Although few others understood it, the anti-Muslim activists frequently cited by Breitbart News immediately recognized that the president’s immigration order put the force of law behind their long-standing view that Islam is incompatible with the Constitution. Robert Spencer, founder of Jihad Watch and a frequent Breitbart contributor, was exultant. The immigration order showed that the Trump administration had decided “to treat Islam as a hostile political ideology,” Spencer explained. “That is what has been needed for decades.”

The executive order’s use of hostility-to-the-Constitution as the basis for excluding unwanted foreigners should also be understood in light of the long history of American nativism recently described in Slate by Paul A. Kramer. As that history shows, whenever nativists have sought to exclude a group of foreigners, they have proclaimed that the foreigners are hostile to the Constitution. The anti-Catholic Know-Nothings of the 1840s argued that Catholicism was incompatible with the Constitution because Catholics did not believe in self-government but were mindless followers of the despotic Pope. As one Know-Nothing tract warned: “The strange, cruel monster of Rome can never amalgamate with the beautiful form of America. Liberty and Despotism are two eternal opposites.” When Congress excluded Chinese immigrants in 1882, it declared that Chinese culture was incompatible with democracy. As the Democratic Party platform put it, the presence of Chinese immigrants would destroy constitutional government because the Chinese were “unaccustomed to the traditions of a progressive civilization, one exercised in liberty under equal laws.”

In 1924, at the apogee of American nativism when Congress enacted the National Origins Act that largely shut the door on immigration by Italians, Jews, and others from Southern and Eastern Europe, Congress once again identified the unwanted immigrants as a threat to the Constitution. It declared that only the country’s long-established ethnic groups, the nation’s “basic strain,” could be expected to embrace the Constitution. As the House Immigration Committee explained, “If, therefore, the principle of individual liberty, guarded by a constitutional government created on this continent nearly a century and a half ago, is to endure, the basic strain of our population must be maintained … ”

In 1965, Congress finally repudiated the nativist ideology that only the nation’s “basic strain” could be trusted to be loyal to the Constitution. It replaced the national origins system with the current immigration system, which treats people of any race, religion, or nationality as equally capable of committing to the nation’s constitutional principles. Since then, white nationalists have kept alive the belief that people who do not share the traits of supposedly prototypical Americans—read, white people—pose a threat to the Constitution and the American way of life. They look at 1965 as the year that America stopped being America and opened the floodgates to immigrants from Latin America and Asia.

Every president elected between 1965 and 2012, however, has embraced the notion that anyone of any race, religion, or national origin can become American through dedication to the American creed expressed in the Constitution. In his first inaugural address, President George W. Bush declared that “America has never been united by blood or birth or soil. We are bound by ideals that move us beyond backgrounds, lift us above our interests and teach us what it means to be citizens.” Presidents Ronald Reagan, Bill Clinton, and Barack Obama said the same thing in almost identical language.

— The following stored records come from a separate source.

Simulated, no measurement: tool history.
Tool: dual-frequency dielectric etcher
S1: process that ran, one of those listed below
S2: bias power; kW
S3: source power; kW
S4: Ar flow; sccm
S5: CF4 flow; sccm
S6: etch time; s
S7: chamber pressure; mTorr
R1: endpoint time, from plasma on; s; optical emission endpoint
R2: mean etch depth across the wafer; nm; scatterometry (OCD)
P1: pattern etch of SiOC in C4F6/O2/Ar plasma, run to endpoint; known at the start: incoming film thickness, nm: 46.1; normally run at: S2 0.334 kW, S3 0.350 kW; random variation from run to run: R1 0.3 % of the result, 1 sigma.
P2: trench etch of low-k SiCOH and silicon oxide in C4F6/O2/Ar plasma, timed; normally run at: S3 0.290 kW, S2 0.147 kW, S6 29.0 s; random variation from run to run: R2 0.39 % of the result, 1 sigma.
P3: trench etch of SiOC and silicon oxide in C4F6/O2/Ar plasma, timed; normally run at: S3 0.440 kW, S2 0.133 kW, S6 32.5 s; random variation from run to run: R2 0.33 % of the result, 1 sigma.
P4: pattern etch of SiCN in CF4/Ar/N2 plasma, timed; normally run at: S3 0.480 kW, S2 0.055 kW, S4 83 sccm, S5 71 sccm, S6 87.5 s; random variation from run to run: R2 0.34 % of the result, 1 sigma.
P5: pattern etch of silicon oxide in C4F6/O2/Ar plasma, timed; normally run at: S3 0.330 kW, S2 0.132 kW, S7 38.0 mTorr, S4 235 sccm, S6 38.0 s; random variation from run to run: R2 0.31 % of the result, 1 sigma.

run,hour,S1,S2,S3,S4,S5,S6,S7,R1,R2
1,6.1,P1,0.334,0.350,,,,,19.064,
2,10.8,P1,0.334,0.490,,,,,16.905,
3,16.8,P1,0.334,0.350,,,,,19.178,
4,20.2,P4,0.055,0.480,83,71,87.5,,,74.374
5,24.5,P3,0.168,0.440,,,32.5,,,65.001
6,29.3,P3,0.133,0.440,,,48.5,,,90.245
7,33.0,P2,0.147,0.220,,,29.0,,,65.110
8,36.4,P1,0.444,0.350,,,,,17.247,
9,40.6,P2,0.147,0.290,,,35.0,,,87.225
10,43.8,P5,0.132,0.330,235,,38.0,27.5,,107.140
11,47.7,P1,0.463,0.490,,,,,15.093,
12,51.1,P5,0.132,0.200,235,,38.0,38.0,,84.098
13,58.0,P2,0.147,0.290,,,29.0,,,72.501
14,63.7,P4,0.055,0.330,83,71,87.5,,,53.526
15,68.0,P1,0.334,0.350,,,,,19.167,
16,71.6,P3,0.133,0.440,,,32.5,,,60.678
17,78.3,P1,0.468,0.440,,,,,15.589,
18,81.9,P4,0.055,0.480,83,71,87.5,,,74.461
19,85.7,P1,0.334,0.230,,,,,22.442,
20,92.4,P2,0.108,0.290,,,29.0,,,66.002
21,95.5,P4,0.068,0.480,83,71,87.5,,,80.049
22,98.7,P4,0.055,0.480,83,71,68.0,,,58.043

With the issuance of the immigration order, President Trump signaled that he holds a radically different understanding of who can and cannot be a good American. The order puts the force of law behind the Islamophobic claim that Muslims should be excluded because they are not suited to becoming Americans. Like nativists of old, the president has tried to justify the exclusion in patriotic terms, claiming that the order does not target Muslims because of their religion but because they hate our constitutional ideals. No one should be fooled.